By Divine Dube
In an interesting turn of events, Zimbabwe Electoral Commission (ZEC) Commissioner, Dr.Qhubani Moyo temporarily left the podium when some members of the audience attending ZEC’s presentation held in Bulawayo mockingly shouted “Zanu PF” as he was talking about their preparedness to handle 2018 polls.
After a few minutes, Moyo then resumed his address – which ironically, was being aired live on Skyz Metro FM, a local commercial radio station which he runs as its chief executive officer.
While the conference which was organized by the National Youth Development Trust at the Bulawayo City Hall was also addressed by various representatives of opposition political parties, the audience’s negative reaction towards the ZEC Commissioner speaks volumes of growing citizen mistrust on the electoral body.

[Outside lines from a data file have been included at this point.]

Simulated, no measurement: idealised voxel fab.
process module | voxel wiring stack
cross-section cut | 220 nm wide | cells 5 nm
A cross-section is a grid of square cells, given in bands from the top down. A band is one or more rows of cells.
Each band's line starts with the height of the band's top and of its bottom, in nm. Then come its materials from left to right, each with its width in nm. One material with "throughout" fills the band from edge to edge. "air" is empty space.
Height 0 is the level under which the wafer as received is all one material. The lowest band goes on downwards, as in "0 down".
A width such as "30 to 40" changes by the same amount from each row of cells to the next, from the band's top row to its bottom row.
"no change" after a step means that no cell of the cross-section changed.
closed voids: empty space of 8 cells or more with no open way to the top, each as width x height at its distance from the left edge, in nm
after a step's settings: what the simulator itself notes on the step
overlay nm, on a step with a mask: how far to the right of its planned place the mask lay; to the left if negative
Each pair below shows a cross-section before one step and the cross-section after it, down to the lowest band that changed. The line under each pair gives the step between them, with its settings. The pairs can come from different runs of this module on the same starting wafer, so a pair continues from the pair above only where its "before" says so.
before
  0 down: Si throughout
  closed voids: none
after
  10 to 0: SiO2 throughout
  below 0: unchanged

But despite the repulsive behavior of the audience, Moyo was unwavering and boldly claimed that ZEC was now a reformed institution.
“What I know is that the institution I serve is reformed,” Moyo said as some members of the audience mumbled in disagreement.
“We must desist from measuring the performance of ZEC based on its past; let us instead look at its current performance which in my opinion is positive.”
He continued: “Some of us (Commissioners) were elected in public – through open interviews. Is this not being transparent?”
“The mere fact that ZEC commissioners were not imposed is a positivity which we should use to gauge its independence.”
But despite Moyo’s attempt to present ZEC in good light, various political figures who spoke on behalf of their political parties roundly condemned the electoral body and accused it of several ills such as being partisan.
Kucaca Phulu of the People’s Democratic Party (PDP) said his party was not convinced that ZEC can deliver free and fair elections under its current form.
“Our problem as a country regards elections is not the Biometric Voting System. It is not.”
“Our problem rather is institutions such as ZEC which we believe are not capacitated to run elections.”
“As a party we strongly believe that at the moment we are not ready for elections and as such even if we participate in the 2018 polls, Zanu PF will simply romp to victory,” Phulu said.
MDC’s David Coltart also took a swipe at ZEC and accused it of failing to execute its Constitutional mandate.
He said there was no special reason why Zimbabweans in the diaspora were not voting when the country’s Constitution is clear that every Zimbabwean should vote regardless of where they are based.
“ZEC should allow every Zimbabwean to vote without any excuse as provided for by our Constitution.”
“This includes diaspora Zimbabweans and homeless people,” Coltart advised.
Moses Mzila, the interim leader of Alliance for National Salvation (ANSA) said his party believed that 2018 elections would be rigged more than any of the country’s elections since 1980.
“To think that biometric voting will aid opposition parties to defeat Zanu PF is an illusion,” Mzila charged.
“As long as ZEC continues to be partisan; as long as Zanu PF has a hand in the process of setting up this technology, then we must forget about free and fair elections in 2018,” he warned.
But Moyo argued that ZEC was ready to deliver free and fair elections, saying even voter registration which political parties fear would be delayed will be done on time.
“We will announce the roadmap as soon as the BVR tendering process is finalized and registration of voters done on time,” Moyo said.
“As ZEC we want to assure you that we will deliver one of the best elections in the world come 2018; so you must have trust in us.”
In the past critics and opposition parties have cried foul citing rigging by the ruling Zanu PF using institutions such as ZEC.
Meanwhile, a collective of opposition political parties under the National Electoral Reforms Agenda, better known as NERA, have been pushing for electoral reforms they believe will level the playing field in the forthcoming elections.